Houston geothermal startup Fervo scored Wall Street’s biggest clean energy IPO ever, and its stock opened 35% higher on May 13 for a market cap above $10 billion.
Bill Gates-backed Fervo aims to take the nascent industry mainstream to power the AI boom in short order. The technology combines old-school geothermal science with modern oil-drilling and fracking techniques to develop reservoirs and power plants anywhere the customers want—as opposed to traditional geothermal power, dating back over 100 years, which relies on naturally occurring reservoirs.
“Geothermal is resonating because it’s a proven technology,” Fervo cofounder and CEO Tim Latimer, 36, told Fortune. “With the amount of growth going on in power right now, there’s going to be a lot of everything built, but the product offering we have is 24-7, carbon-free, and can be built quickly. I think it’s very unique.”
After raising $1.89 billion in an upsized IPO—70 million shares at $27 apiece, up from an initial range of $21 to $24—shares quickly spiked to a close of $36.54 on their first day of trading. That easily exceeded the April IPO of next-generation nuclear startup X-energy, backed by Amazon.
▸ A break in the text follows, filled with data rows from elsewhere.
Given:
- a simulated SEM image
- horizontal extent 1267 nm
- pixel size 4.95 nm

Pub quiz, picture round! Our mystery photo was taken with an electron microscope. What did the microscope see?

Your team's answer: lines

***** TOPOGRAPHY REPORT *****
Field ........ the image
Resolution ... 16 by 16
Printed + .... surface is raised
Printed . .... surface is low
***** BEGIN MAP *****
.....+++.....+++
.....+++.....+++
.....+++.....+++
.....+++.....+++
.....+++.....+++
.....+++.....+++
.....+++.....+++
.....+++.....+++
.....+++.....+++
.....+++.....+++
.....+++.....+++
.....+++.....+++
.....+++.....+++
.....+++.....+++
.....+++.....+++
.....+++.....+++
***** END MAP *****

Fervo is different type of next gen, also known as enhanced geothermal systems (EGS, not to be confused with ESG), designed to address the scalability limitations of traditional geothermal. Named from the Latin word meaning “to boil,” Fervo’s technology utilizes water heated underground to generate steam for electricity-producing turbines, then pumps the cooled water back into the subsurface to be reheated and recycled.
Fervo brought a pilot plant for Google online in Nevada three years ago and is currently building its first commercial plant in Utah, called Cape Station. The 500-megawatt project—enough to power nearly 400,000 homes—will begin delivering some power by year’s end and come fully online in 2028. Southern California Edison is the primary customer.
“Whether it’s utility companies or hyperscalers, they’re looking at what is cost effective, what’s low risk, and what can be built quickly. Those are the things that really matter right now,” Latimer said.
Cape Station entails drilling wells 10,000 feet deep—about 2 miles—and then directionally drilling horizontally another 7,500 feet to create adequately sized reservoirs, and fracking (hydraulic fracturing) the rock to release the flows of water naturally heated to more than 400 degrees. Utah—and much of the western U.S.—is geographically ideal because the necessary heat levels are accessible at shallower depths than most of the country.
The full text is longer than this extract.